CALGARY - That the decision was painful was evident, as Dan Church was in tears by the end of the conversation.
His stated reason for abruptly resigning as head coach of Canada's Olympic women's hockey team was he felt there were doubts about his ability to coach the team to Olympic gold in February.
"If there isn't confidence in what I'm doing, I need to step aside and let the team move on," Church told The Canadian Press in a phone interview Thursday.
"I'm heartbroken, to be honest, about the whole situation. I'm sad I can't finish this journey."
Church didn't specify whether it was players or Hockey Canada who doubted his competence as a coach.
"Just discussions I'd had over the last few days made that apparent, in some meetings I'd had with leadership," Church said. "I think it was just difference of opinion on the direction we were headed.
"In the end, I just decided if I'm getting in the way of where the team needs to go, I need to step aside and let them continue on in the process."
That bombshell comes less than two months before the opening ceremonies of the 2014 Winter Games in Sochi, Russia. Church was expected to announce his 21-player Olympic roster before the end of December.

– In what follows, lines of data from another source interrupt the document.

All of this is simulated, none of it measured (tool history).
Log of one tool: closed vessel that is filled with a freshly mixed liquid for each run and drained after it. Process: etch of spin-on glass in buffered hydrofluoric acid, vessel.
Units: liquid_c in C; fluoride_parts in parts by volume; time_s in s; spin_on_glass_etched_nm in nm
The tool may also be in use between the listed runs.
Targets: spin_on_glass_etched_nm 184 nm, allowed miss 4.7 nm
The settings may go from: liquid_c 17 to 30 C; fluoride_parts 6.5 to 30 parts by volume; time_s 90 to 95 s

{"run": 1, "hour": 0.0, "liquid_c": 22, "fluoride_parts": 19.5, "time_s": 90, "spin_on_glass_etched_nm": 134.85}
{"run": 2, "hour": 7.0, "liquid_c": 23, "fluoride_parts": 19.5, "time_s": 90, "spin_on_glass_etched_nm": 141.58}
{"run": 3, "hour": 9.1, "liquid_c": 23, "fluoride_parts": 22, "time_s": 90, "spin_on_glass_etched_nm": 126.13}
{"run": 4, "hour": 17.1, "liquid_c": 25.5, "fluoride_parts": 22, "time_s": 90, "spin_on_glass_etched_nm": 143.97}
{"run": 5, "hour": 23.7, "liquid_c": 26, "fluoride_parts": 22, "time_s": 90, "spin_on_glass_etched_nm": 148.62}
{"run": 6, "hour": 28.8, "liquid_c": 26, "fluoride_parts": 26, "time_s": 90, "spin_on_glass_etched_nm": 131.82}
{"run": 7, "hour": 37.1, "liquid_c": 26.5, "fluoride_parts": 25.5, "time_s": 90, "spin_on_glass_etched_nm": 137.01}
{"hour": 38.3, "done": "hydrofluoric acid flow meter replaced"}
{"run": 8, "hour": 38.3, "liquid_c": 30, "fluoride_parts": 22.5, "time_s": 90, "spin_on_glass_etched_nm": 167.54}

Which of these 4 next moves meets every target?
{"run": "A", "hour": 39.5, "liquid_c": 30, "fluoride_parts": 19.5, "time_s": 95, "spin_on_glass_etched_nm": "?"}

Church left Calgary on Thursday morning without addressing the players and flew to Toronto, where he lives with his wife Regan. Canada hosted the U.S. women in Calgary at night.
"I was in shock. It was unexpected," veteran forward Caroline Ouellette said. "I appreciate Dan. I always have. I have a lot of respect for him. I think he's done a lot of great things for our team since 2011 when he took over as head coach."
The Canadian women will attempt to win a fourth straight gold medal in Sochi after victories in 2002, 2006 and 2010.
Church coached Canada to a women's world title in April, 2012. The 40-year-old from Toronto was rewarded with a two-year contract to coach for the 2013 world champions and the Winter Olympics.
When asked if Hockey Canada tried to convince him to stay or reverse his decision Thursday, Church replied, "No, they did not."
"Dan has decided to resign for personal reasons," Hockey Canada's chief operating officer Scott Smith said at news conference Thursday. "He's put a tremendous amount of work into this and we respect the decision he's made."
Assistant coaches Danielle Goyette, a former national team player, and Lisa Haley will co-coach until a new coach is named, Smith said.
"Time certainly is of the essence," Smith said. "This decision came upon us in the last few hours and we're going to react as quickly as possible.
Melody Davidson coached the Canadian women to Olympic gold in both 2006 and 2010. She became Hockey Canada's female head scout and serves in a general manager's role for the national team.
Davidson was adamant Thursday she would not step into the breach.
"I stepped down in 2010 for a reason," Davidson said. "I left because it was time to be off that bench and I'm comfortable in the role I can play off the ice."
"I think there's some real good candidates there who can help us and bring a different voice than mine. I'll definitely support whatever direction we go in, but it's not going to involve me as part of the coaching staff."
The reality is the pool of Canadians who have experience coaching international women's teams is shallow.
Davidson says she could identify with Church's feelings as she nearly quit when Canada lost the 2009 world championship final to the U.S. prior to the 2010 Olympics.
"The Olympics is overwhelming at times," she said. "Sometimes you get caught up in that. Maybe Dan couldn't feel he could envision something different."
Davidson didn't think Church was in over his head as head coach of the team.
"Definitely not," she said.
Haley says she did not question Church's decisions.
"In my opinion, Dan has done and said everything with the intention of this team winning a gold medal," Haley said. "I trusted his decisions all along when I've gotten the chance to coach with him over the years.
"He's gotten a lot of things right. Right now, what we want to do is trust this decision that this is what's best for the team and hopefully we can win him that gold medal."
Church and Davidson invited 27 women to try out for the Olympic team. They've been training full time in Calgary since August. Church cut forward Jenelle Kohanchuk and defenders Tessa Bonhomme and Brigette Lacquette in November.
Two more forwards and a defenceman will be released when the Olympic team in named.
The Canadian women lost 3-2 to the U.S. in the final of this year's world championship in Ottawa, but were on a three-game winning streak against their archrivals until Thursday night.
With Goyette and Haley behind the bench, Canada lost 5-1 to the U.S in the third exhibition game between the two countries this winter.
In their previous meeting at the Four Nations Cup in November, Canada doubled the Americans 4-2. Canada went 4-0 to win that international tournament.
The women were 10-11 against male teams in the Alberta Midget Hockey League and have played 31 games since September.
"All I can say is I gave 100 per cent effort in everything I did this year," Church said. "I worked tirelessly.
"I put in all the hours to be successful and I believe we were moving in the right direction as a team. We had reached all the benchmarks at the times we had wanted and winning all of our games against the U.S., winning at Four Nations.
"While we had struggled a little bit with the midget results, we'd played with a lot of injuries to our lineup and a really tough November schedule.
"It's disappointing to not feel there's confidence in what you're doing."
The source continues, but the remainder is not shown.